Consider the following functional equation:
\begin{equation}f(x)=kf(mx)\end{equation}
where $x \in [0,1]$; $k>0$; $0<m<1$; and $f(1)=1$.
It has at least one solution: $f(x)=x^l$, where $l=log_m({1/k})$.
Assume further that $f$ is smooth on $(0,1)$. Is $f$ unique? If not, does adding monotonicity restriction on $f$ guarantee uniqueness?

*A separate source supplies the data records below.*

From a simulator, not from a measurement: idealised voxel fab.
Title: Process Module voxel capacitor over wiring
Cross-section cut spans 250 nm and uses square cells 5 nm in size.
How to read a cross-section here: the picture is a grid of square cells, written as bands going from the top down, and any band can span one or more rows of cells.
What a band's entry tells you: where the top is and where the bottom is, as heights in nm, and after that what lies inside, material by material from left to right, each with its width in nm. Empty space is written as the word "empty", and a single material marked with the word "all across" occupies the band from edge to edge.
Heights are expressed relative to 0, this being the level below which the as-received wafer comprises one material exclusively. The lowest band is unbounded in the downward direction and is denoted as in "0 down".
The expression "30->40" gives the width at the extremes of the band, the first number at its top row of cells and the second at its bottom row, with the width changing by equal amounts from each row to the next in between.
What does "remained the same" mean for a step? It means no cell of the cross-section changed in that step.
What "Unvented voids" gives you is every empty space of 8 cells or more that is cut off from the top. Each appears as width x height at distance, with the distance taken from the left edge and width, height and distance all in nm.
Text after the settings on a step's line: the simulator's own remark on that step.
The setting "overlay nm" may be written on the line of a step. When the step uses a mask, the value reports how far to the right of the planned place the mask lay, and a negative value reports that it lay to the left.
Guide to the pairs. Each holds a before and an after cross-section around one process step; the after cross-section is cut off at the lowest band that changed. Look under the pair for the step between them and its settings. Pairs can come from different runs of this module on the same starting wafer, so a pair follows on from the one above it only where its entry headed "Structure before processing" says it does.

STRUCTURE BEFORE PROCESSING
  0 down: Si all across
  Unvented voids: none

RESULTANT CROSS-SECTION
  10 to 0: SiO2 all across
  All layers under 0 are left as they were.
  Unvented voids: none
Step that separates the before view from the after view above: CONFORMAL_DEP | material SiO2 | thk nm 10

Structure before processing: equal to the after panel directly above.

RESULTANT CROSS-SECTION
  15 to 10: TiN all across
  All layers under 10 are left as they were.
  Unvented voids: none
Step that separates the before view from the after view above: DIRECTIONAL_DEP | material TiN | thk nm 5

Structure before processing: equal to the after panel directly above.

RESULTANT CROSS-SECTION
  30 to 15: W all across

Let $f_0\colon [m,1]$ be any continuous (and maybe monotonic) function with $f(m)=\frac1k$, $f(1)=1$. Then we can define $f(x)=k^{-r}f_0(m^{-r}x)$ where $r=\lfloor\log_mx\rfloor $ and obtain a continuous solution on $(0,1]$ and every continuos solution on $(0,1]$ can be obtained this way. If $k>1$, this solution extends to $[0,1]$. If $k<1$, there cannot be a continuous solution as necessarily $f({m^r})=k^{-r}\to\infty$. If $k=1$, the solution is continuous at $0$ only if it is constant.
If we require not only that $f_0$ is continuos, but is smooth and the derivatives at $m$ and $1$ "fit", we obtain a smooth solution on $(0,1]$.